The album is introduced with the extremely familiar Playstation start-up audio followed by the iconic Street Fighter character select which — if anything — should immediately let you know what generation Frank Ocean grew up in. The Majin Buu lyric in “Pink Matter” sums it up perfectly: if you were born between 1985 and 1995 — give or take a few years — you are part of the same generation. Blame this man for having me spend countless hours searching through Dragon Ball Z videos since the iTunes release last week. Anyway, I gotta say this album is generation defining. Why? It boils down to being in the right place at the right time.
Well in this case, it’s more like the right things were said at the right time. Frankly, channel ORANGE is a definitive album because it has been made in a relative manner for the times we live in. It will be remembered for Ocean’s coming out and honestly admitting he was in love with another man. Some call it bi-sexual, others call it gay, but the point is that he said it at the ideal time. The President of the United States said he supports same-sex marriage back around May of this year. Jay-Z agreed with him. Those are two huge forces backing a major issue our culture is facing right now. One is the political leader of a country, and the other, a Hip-Hop mogul. Politics and Hip-Hop: two platforms that don’t have the greatest history in dealing with same-sex relationships. Frank Ocean has become quite news story leading up to his album debut because of this event; everyone has some type of feeling toward who he is and what he stands for — positive or negative — and that is why channel ORANGE will be remembered. That and Majin Buu ( insert smiley face here ).

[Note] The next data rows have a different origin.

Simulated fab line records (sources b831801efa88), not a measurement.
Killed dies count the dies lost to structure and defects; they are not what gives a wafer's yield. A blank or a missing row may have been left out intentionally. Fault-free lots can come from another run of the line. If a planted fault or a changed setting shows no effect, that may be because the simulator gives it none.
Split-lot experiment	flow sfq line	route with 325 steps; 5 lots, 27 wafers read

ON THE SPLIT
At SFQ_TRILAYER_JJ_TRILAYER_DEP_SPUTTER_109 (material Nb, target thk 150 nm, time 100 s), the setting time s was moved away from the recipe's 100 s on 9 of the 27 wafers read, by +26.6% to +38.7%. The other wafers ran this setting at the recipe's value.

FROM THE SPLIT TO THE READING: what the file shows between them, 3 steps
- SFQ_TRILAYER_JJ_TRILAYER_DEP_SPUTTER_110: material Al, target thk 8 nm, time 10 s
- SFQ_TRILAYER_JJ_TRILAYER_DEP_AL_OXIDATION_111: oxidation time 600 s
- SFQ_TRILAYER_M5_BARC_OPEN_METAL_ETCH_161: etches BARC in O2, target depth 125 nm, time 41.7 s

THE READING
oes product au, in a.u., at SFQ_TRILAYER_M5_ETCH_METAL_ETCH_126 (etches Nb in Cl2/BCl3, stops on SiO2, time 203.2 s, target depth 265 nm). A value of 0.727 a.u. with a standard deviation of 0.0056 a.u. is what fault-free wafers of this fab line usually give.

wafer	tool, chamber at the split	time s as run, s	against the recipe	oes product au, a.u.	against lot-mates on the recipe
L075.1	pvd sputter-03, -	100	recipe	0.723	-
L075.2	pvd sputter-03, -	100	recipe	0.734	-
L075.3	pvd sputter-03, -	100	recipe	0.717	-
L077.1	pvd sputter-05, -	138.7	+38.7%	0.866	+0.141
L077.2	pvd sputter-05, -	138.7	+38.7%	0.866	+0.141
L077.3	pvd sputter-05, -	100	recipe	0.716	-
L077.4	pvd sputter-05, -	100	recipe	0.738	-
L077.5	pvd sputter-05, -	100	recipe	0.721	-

The album is expertly crafted and paints pictures true to the teenage and young adult lifestyle. Ocean sings with imaginative lyricism, focusing on topics like: love and unrequited love; unprotected sex; drug use; unhappiness; and most importantly, bisexuality/homosexuality. This story-telling articulation is what makes channel ORANGE so interesting. Ocean has a quirky, nerdy, way with his words and descriptions. In “Monks”, he sings:
“We made it safely / Even with your father’s army trailing us / We escaped him / Even with his archer’s bows at our backs / What a great escape”
“Pyramids” shifts thousands of years between infidelity during the Egyptian rule of Cleopatra and a stripper/prostitute in Las Vegas. “Forest Gump” refers to — amongst other things — that same film it derives its namesake from; “Bad Religion” tells a tale about a confessional to a Muslim taxi cab driver; and Majin Buu is in “Pink Matter” ( shoot candy transformation ray here ).
Sonically, this album isn’t a masterpiece but it is incredibly significant in terms of content. With that said, channel ORANGE is a cohesive project and all of the songs flow into one another. It is an incredibly mind-numbing and debatable task when trying to determine which songs are the proper singles and which are not. While nostalgia ULTRA (his first mixtape) may have been Ocean’s “cassette player” , channel ORANGE is his “TV-radio” in comparison. The latter is a much more commercially satisfying effort, and while the former isn’t literally obsolete, it isn’t as coherent.
The only negative thing I have to say about this album is that he brought up this controversy a week or two before his album was released. I find it as a lame PR stunt to sell more units in the long-term. nostalgia Ultra and The Lonny Breaux Collection (a collection of long past Frank Ocean songs) have been out for a bit more than a year now and he never said anything then. He could’ve waited until after the album dropped and then answered questions in regards to the subject matter. His past songs [most recently his feature on Oldie: “I’m high and I’m bi / wait I mean I’m straight] had references towards men but no one picked it up/took it seriously. What he said is ultimately an immensely great thing, but personally, I just wish he told the world 24 hours after the physical disk was released.